ORPA-pyOpenRPA/WPy32-3720/python-3.7.2/Lib/site-packages/dask/order.py

r""" Static order of nodes in dask graph

Dask makes decisions on what tasks to prioritize both

*  Dynamically at runtime
*  Statically before runtime

Dynamically we prefer to run tasks that were just made available.  However when
several tasks become available at the same time we have an opportunity to break
ties in an intelligent way

        d
        |
    b   c
     \ /
      a

For example after we finish ``a`` we can choose to run either ``b`` or ``c``
next.  Making small decisions like this can greatly affect our performance,
especially because the order in which we run tasks affects the order in which
we can release memory, which operationally we find to have a large affect on
many computation.  We want to run tasks in such a way that we keep only a small
amount of data in memory at any given time.


Static Ordering
---------------

And so we create a total ordering over all nodes to serve as a tie breaker.  We
represent this ordering with a dictionary mapping keys to integer values.
Lower scores have higher priority.  These scores correspond to the order in
which a sequential scheduler would visit each node.

    {'a': 0,
     'c': 1,
     'd': 2,
     'b': 3}

There are several ways in which we might order our keys.  This is a nuanced
process that has to take into account many different kinds of workflows, and
operate efficiently in linear time.  We strongly recommend that readers look at
the docstrings of tests in dask/tests/test_order.py.  These tests usually have
graph types laid out very carefully to show the kinds of situations that often
arise, and the order we would like to be determined.


Policy
------

Work towards *small goals* with *big steps*.

1.  **Small goals**: prefer tasks whose final dependents have few dependencies.

    We prefer to prioritize those tasks that help branches of computation that
    can terminate quickly.

    With more detail, we compute the total number of dependencies that each
    task depends on (both its own dependencies, and the dependencies of its
    dependencies, and so on), and then we choose those tasks that drive towards
    results with a low number of total dependencies.  We choose to prioritize
    tasks that work towards finishing shorter computations first.

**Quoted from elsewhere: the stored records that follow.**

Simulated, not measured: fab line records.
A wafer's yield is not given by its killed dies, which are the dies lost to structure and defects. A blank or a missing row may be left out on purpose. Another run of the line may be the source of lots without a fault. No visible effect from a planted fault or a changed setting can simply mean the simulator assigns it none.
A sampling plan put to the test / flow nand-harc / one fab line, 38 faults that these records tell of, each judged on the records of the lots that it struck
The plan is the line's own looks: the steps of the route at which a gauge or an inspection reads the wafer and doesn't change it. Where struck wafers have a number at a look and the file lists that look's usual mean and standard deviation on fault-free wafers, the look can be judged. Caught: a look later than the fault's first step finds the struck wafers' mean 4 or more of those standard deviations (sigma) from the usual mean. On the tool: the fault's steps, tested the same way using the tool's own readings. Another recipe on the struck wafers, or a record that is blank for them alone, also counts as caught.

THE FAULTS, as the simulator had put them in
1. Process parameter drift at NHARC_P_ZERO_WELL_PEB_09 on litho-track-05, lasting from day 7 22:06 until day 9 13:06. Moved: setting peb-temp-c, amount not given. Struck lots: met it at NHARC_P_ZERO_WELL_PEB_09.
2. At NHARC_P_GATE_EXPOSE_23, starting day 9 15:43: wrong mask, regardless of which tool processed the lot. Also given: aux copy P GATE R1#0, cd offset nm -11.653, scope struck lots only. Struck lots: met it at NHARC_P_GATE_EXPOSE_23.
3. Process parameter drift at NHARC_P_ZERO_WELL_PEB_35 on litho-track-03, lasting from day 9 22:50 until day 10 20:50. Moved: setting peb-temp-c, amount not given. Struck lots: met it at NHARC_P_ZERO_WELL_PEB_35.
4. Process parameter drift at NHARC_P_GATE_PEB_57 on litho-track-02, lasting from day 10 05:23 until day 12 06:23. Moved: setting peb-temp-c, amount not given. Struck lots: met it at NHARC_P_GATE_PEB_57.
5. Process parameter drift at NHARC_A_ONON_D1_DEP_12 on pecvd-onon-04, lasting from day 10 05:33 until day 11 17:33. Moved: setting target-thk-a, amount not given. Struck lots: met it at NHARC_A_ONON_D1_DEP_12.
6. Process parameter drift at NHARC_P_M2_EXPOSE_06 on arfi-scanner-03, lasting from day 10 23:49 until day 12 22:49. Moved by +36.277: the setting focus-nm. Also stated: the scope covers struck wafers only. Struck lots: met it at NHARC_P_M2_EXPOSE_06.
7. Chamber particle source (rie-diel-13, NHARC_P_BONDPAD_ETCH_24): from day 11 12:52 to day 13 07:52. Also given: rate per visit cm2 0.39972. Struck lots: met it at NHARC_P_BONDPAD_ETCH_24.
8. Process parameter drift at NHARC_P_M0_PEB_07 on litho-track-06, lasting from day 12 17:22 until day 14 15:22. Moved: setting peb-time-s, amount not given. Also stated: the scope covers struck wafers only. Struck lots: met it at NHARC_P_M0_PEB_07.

2.  **Big steps**: prefer tasks with many dependents

    However, many tasks work towards the same final dependents.  Among those,
    we choose those tasks with the most work left to do.  We want to finish
    the larger portions of a sub-computation before we start on the smaller
    ones.

3.  **Name comparison**: break ties with key name

    Often graphs are made with regular keynames.  When no other structural
    difference exists between two keys, use the key name to break ties.
    This relies on the regularity of graph constructors like dask.array to be a
    good proxy for ordering.  This is usually a good idea and a sane default.
"""
from __future__ import absolute_import, division, print_function

from .core import get_dependencies, reverse_dict, get_deps  # noqa: F401
from .utils_test import add, inc  # noqa: F401


def order(dsk, dependencies=None):
    """ Order nodes in dask graph

    This produces an ordering over our tasks that we use to break ties when
    executing.  We do this ahead of time to reduce a bit of stress on the
    scheduler and also to assist in static analysis.

    This currently traverses the graph as a single-threaded scheduler would
    traverse it.  It breaks ties in the following ways:

    1.  Start from roots nodes that have the largest subgraphs
    2.  When a node has dependencies that are not yet computed prefer
        dependencies with large subtrees  (start hard things first)
    2.  When we reach a node that can be computed we then traverse up and
        prefer dependents that have small super-trees (few total dependents)
        (finish existing work quickly)

    Examples
    --------
    >>> dsk = {'a': 1, 'b': 2, 'c': (inc, 'a'), 'd': (add, 'b', 'c')}
    >>> order(dsk)
    {'a': 0, 'c': 1, 'b': 2, 'd': 3}
    """
    if dependencies is None:
        dependencies = {k: get_dependencies(dsk, k) for k in dsk}

    for k, deps in dependencies.items():
        deps.discard(k)

    dependents = reverse_dict(dependencies)

    total_dependencies = ndependencies(dependencies, dependents)
    total_dependents, min_dependencies = ndependents(dependencies, dependents, total_dependencies)

    waiting = {k: set(v) for k, v in dependencies.items()}

    def dependencies_key(x):
        return total_dependencies.get(x, 0), ReverseStrComparable(x)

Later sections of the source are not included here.